One of the coaches had come in from Rwanda’s provinces for the match. Two teams of young women, their numbers slightly short on the day, were playing a game of rugby on a dry football pitch a ten-minute drive from the centre of the capital, Kigali.
The provincial coach told me about his start in rugby, years ago; how a young Englishwoman had got a bunch of young people to throw a ball around in a rural Rwandan town. She’s gone but they’re still playing, hundreds of underage players across the country now.
Rwanda sits nicely in the region for rugby – close to Kenya, a Sevens rugby powerhouse, and next door to Uganda, where there’s often a game on offer. But which world players did the coach admire, beyond the region?
“O’Connell of Ireland”, he said.
Travelling to Rwanda had brought me just beyond the equator. But here too, Paul O’Connell was “The Man”? The coach followed up by enumerating O’Connell’s rugby qualities. I told him I was from Limerick; I drew a map in the dirt of the dry pitch. He didn’t seem to know where Limerick was. No.
But he knew who Paul O’Connell was. Of course he did.
Few resources
The rugby that afternoon was improvised stuff, with the girls’ tries converted over the top of soccer goalposts and the extra points awarded if it “looked about right”. The pitch, I was told, was “not marked well”. Truth be told, it was not marked at all.
Rugby, it seems, goes on quietly in Rwanda, with few resources (“Balls. More balls”, I was told, was all their sport needed).
Rwanda was commemorating the 1994 genocide when I passed through. The under-14s that were on the pitch weren’t around back then – they belong to this century – but the coaches were there, for the hundred-or-so days of brutal killing.
There were stories here no doubt. I knew before I arrived at the pitch that the coaches had them – tales of parents butchered; of homes lost and years spent in camps.
But I didn’t ask them about that. I asked them about the quiet work they were doing – teaching ball-handling, managing scrums, standing on sidelines.
The coach from the provinces told me he trains primary and secondary schoolchildren and thinks there may be 400 people playing in his district. He’s with a club himself – only injury had kept him from taking up a national selection.
The Silverbacks
That national side is known as the Silverbacks, after Rwanda’s famous mountain gorillas. They lost their maiden match by almost 100 points. That defeat was to Zambia but it was more than a decade ago.
More recent games have been against immediate neighbours Burundi and the Democratic Republic of Congo, but they have their eye on the continent’s bigger teams – Namibia, Kenya . . . South Africa. Rwanda’s strategy for getting to that level lies with the schools – with the young women’s team and the under-14s that I was watching.

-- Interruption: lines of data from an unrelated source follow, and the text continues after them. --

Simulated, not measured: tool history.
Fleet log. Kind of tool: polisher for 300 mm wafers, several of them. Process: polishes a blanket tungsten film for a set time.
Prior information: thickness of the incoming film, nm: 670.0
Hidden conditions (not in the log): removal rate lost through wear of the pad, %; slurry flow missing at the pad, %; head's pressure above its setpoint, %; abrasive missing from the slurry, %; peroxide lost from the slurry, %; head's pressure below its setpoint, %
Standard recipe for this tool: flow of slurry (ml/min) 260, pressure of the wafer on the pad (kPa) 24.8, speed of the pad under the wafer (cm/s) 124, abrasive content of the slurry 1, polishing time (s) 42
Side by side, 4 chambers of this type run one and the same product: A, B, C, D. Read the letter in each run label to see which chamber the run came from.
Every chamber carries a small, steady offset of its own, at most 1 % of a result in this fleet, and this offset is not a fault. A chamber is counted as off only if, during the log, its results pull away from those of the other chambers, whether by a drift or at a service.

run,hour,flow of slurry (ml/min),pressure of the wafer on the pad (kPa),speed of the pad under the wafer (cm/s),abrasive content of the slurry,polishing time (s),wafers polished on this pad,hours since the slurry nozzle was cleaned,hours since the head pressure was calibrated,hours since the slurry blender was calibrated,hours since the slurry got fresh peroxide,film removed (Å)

A boy just off the pitch from an under-14s game of tag rugby told me it had been a good match, although he’d been hoping to score. When I asked Frank what he liked about the rugby business he replied, “Seeing my team-mate score a try and get us out of trouble”. I wondered if I’d been as generous at his age when I chased a rugby ball.
The boy’s game had been refereed by a second coach. He too had his reference to Irish rugby. Tommy Bowe had been to visit, “when he came with the cow”. With the cow?
Next generation
It turned out the Irish winger had been on a visit with the Irish non-governmental organisation Bóthar which, among other things, sends cows to developing countries. Once bovine affairs had been taken care of, Tommy Bowe went looking for a bit of rugby and spent a day with Rwanda’s next generation of players.
It’s not an isolated occurrence. Players from Europe and elsewhere do get over. The group that’s been developing the sport in towns and villages across Rwanda for the last decade (Friends of Rwandan Rugby) brings players over every year to help expand the game. They bring equipment, training or playing experience, and their time.
But only Tommy brings a cow. That’ll make him “Bó” for the Rwandans I thought, as the whistle went and the teams came off the pitch.